Circa 1918 Monitor Gas Engine
Baker Mfg. Co.
Year: Circa 1918
Horsepower: 1-1/4
Serial number: 17798
Bore: 3-1/2 inch
Stroke: 4-inch
RPM: 500
Flywheel diameter: 17-5/8 inches
Flywheel width: 2-1/4 inches
Governing: Hit-and-miss
Ignition: Buzz coil and spark plug 

Edson Mud Pump
Company: Edson Mfg. Co.. Boston, MA
Year: 1882?
Additional info: Pumps 1 gallon of water each stroke; “1882” stamped on pump, but no other information is known.

A few years ago, I purchased a Baker Mfg. Co. 51E catalog featuring Monitor-brand engines and equipment. Inside, the catalog shows a photo of a 1-1/4 HP Monitor engine hooked up to a diaphragm pump – sometimes referred to as a mud pump or a trash pump. The only information Baker offers on this setup is a black-and-white catalog photo with a small caption beneath that reads, ‘For Trench Pumping.’ I thought this was a pretty neat-looking setup, and since I collect Monitor engines I really wanted to add this unique mud pump configuration to my collection.

I searched for these mud pump outfits for a couple of years with no luck, so I figured the only way to ever get one was to build it. It turned out that locating the pump was the hardest part of the whole project – I wasn’t even sure of the pump brand in the catalog, but I didn’t let that stop me! I got my lucky break while attending a gas engine show at Fort Scott, Kan. An auction was planned at the show, so after making my rounds through all the engine displays I headed on down to see what they were going to auction. I could hardly believe my eyes when I walked up on a mud pump. Right there before me sat the pump I had been searching for! Built by the Edson Mfg. Co. of Boston, the pump was kind of rough, but nothing major was wrong with it. It isn’t the same shape as the pump in the black-and-white catalog photo, which probably means it isn’t the same brand, but it would do perfectly, nonetheless. I didn’t stray far from that spot until the pump was mine.
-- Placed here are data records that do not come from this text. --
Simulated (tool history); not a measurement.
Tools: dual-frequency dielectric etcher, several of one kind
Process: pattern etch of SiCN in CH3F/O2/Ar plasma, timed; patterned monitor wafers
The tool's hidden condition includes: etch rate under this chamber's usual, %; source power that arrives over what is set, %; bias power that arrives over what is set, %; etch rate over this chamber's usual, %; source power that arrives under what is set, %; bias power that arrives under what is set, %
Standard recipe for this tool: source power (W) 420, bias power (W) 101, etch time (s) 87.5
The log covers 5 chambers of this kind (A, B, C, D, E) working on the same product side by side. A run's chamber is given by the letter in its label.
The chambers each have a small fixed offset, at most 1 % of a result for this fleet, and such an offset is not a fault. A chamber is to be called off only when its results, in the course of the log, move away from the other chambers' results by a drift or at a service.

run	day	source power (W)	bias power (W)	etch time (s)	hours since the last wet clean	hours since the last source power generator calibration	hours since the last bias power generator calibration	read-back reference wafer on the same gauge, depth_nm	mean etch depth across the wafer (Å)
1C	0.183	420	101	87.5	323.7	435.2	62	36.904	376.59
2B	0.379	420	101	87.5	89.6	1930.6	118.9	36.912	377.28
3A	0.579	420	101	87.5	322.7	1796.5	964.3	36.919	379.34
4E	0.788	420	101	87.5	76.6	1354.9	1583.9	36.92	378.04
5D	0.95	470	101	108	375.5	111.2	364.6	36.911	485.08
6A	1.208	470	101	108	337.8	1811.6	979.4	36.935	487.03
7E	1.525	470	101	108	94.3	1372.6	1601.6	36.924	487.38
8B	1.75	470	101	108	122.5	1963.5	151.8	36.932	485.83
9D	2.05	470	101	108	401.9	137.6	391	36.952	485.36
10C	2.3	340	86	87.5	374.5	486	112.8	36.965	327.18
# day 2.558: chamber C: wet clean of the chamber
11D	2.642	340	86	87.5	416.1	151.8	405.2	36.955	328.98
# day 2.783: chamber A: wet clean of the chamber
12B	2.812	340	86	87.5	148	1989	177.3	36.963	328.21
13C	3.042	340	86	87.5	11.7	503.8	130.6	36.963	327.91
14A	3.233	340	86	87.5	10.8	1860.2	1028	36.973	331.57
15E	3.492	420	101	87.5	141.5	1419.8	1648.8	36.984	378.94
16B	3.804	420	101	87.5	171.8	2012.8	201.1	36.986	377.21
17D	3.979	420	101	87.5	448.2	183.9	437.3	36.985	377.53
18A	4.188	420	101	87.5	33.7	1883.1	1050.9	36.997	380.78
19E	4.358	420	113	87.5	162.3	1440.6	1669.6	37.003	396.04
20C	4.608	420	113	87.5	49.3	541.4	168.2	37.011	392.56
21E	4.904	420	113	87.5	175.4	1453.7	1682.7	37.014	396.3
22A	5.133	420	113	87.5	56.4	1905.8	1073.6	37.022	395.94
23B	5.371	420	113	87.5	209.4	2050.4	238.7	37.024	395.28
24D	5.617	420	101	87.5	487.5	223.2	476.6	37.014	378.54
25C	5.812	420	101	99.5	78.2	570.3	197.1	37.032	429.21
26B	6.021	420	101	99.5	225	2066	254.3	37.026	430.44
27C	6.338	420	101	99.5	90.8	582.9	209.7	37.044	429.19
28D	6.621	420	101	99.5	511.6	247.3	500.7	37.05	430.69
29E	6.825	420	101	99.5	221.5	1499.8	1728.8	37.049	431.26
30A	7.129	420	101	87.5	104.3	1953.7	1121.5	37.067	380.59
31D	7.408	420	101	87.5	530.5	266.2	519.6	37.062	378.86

Now that I had finally obtained the most needed part for this project, I was anxious to get started with the restoration. About the only thing I did to the Edson pump was give it a good sandblasting, replace some of the bolts and the diaphragm, and make a new handle. To date, I still don’t know the year the pump was made, although Edson is still in business and still sells the diaphragms for this kind of pump. Additionally, the pump didn’t have a patent number cast anywhere on it, but the number ‘ 1882’ is cast in it. Could that be the year the pump was made? It might be since the company has been in operation since 1859.

I located the engine cart in Illinois. It was priced fair, but it would require a 16-hour round-trip drive from our home in Missouri. I wasn’t really looking forward to the trip, but we made the deal anyway. My wife, Ruthie, and I set out early one morning to get the cart, returning back home with it by late evening.

I purchased a 1-1/4 HP, 500-rpm, hopper-cooled Monitor engine, serial no. 17798, for this project. According to the serial number list, this unit was made in 1918, and it has a 3-1/2-inch bore and a 4-inch stroke. The flywheel measures 17-5/8 inches in diameter with a 2-1/4-inch face. Ignition is accomplished by buzz coil and spark plug. After disassembling the hit-and-miss engine, I found it had a lot of problems – almost every part was worn beyond use and never rebuilt. The worst problems on the engine were a cracked flywheel and a big chunk missing from the cylinder bottom where the rod came loose before it was retired. Also, the exhaust detent arm that attaches to the detent support bracket had been worn to an egg shape, and it had so much play I couldn’t get the beginning or end of the hookup period to adjust out. I had no way to repair those problems, and considering all the broken and worn-out parts, I had almost decided to just part out what I could from the engine and locate another one for the project.

A while later and still no better of an engine, I visited my good friends Bill and Billy Anderson – and I’m glad I did! After telling them about the cylinder and how I was thinking about scrapping the engine, Billy said, ‘Hey, no problem, I can fix that!’ So, I took the cylinder, piston, connecting rod and detent over for repairs. After Billy welded up the cylinder, Bill made the new intake and exhaust valves, and then he re-grooved the ring lands on the piston for the new rings. The wrist pin was worn out, too, so Bill graciously made a new one. The detent was so badly worn the hole had to be reamed out and a new pin made to take out the slack.

In the meantime, while Bill and Billy finished this work, I located another flywheel and drilled out the filler plug to the gas tank. The tank was nearly half full of rust and debris, and the fuel line had a long freeze crack and needed replacing.

Now that I had most everything repaired, the only thing left was to reassemble and paint everything. To my surprise, when I started the engine for the first time, it fired up on the second turn of the flywheel and ran great! In all, this setup weighs about 615 pounds, and the restored Edson pump moves I gallon of water on each stroke.

Most of the square gas tank Monitors I’ve seen were painted gray by the factory, but on my engine only traces of red paint were present, so that’s the color I chose. Even though this engine needed so much work, I’m glad I went ahead and restored it. It was a fun project and has turned out to be a real crowd-pleaser at every show I take it to. These pumps are hard to find, and I had never seen or heard of a setup like this, so I’m guessing Baker only made a limited number. Most show-goers walk by a lot of the other displays with hardly a glance – but not this one! Only a few people are able to walk by without watching for a good while. If anyone out there has an original example of this setup, I’d like to hear from them.